Brow Beat

Does “Ozymandias” Really Mean What We Think It Means?

Percy Bysshe Shelley, by Alfred Clint, 1819, left. Bryan Cranston as Walter White, right.
Percy Bysshe Shelley, by Alfred Clint, 1819, left. Bryan Cranston as Walter White, right.

Courtesy of National Portrait Gallery, London/Wikimedia Commons; Photo by Frank Ockenfels/AMC

The sonnet “Ozymandias,” by Percy Bysshe Shelley, rose again this week. A trailer for the final season of Breaking Bad featured Walter White reciting the poem, first published in 1818, while a time-collapsed reel of New Mexico landscape flashed by, as if some restless god from antiquity had put history on fast-forward.

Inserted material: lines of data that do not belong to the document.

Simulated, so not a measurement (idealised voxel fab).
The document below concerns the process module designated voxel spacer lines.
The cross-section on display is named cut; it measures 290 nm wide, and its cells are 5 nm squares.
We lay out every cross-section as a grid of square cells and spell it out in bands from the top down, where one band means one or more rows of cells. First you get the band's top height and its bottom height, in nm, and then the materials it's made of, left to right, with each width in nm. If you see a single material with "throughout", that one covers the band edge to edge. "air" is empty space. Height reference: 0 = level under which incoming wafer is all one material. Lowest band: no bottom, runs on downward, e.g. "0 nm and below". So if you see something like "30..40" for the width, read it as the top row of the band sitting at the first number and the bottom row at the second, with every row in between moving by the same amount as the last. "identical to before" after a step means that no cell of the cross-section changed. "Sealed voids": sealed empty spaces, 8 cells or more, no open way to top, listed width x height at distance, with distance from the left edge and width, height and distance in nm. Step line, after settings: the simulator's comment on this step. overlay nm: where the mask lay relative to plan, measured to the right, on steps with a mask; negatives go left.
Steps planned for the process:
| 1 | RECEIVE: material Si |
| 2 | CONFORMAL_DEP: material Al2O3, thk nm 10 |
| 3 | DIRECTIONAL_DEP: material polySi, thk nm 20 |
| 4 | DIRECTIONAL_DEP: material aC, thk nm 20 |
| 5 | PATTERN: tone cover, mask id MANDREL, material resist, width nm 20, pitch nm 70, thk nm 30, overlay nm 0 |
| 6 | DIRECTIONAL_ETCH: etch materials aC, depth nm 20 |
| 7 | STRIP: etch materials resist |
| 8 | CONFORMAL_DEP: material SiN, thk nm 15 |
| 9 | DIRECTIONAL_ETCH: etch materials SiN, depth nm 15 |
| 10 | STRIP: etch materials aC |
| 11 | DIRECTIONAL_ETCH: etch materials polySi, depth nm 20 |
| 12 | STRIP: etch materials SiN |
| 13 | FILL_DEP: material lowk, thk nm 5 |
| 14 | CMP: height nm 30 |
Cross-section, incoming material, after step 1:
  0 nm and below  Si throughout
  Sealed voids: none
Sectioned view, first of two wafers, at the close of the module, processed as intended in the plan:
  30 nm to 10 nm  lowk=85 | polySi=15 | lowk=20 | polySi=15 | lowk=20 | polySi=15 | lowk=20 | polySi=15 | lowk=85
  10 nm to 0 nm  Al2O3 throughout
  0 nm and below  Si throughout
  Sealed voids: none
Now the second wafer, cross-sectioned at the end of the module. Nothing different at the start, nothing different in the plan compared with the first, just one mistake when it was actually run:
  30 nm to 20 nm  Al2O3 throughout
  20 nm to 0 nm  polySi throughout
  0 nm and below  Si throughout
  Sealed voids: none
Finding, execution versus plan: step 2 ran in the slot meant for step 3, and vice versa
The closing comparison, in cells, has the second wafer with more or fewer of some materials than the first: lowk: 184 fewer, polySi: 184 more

Here at Brow Beat, Sharan Shetty made a case for why “Ozymandias” and Breaking Bad go together like ephedrine and red phosphorus: Both center on figures of passionate, monomaniacal ambition; both explore the (weirdly seductive, or at least commanding) nature of evil, especially as pitted against a more impersonal but equally violent power—time. As we prepared to put away our notes from high school English class, though, we had a “You’re Doing It Wrong: Shelley” moment. We’d always thought of “Ozymandias” as a textbook example of dramatic irony—the gulf in understanding between a character speaking lines and an audience hearing them. Were we mistaken?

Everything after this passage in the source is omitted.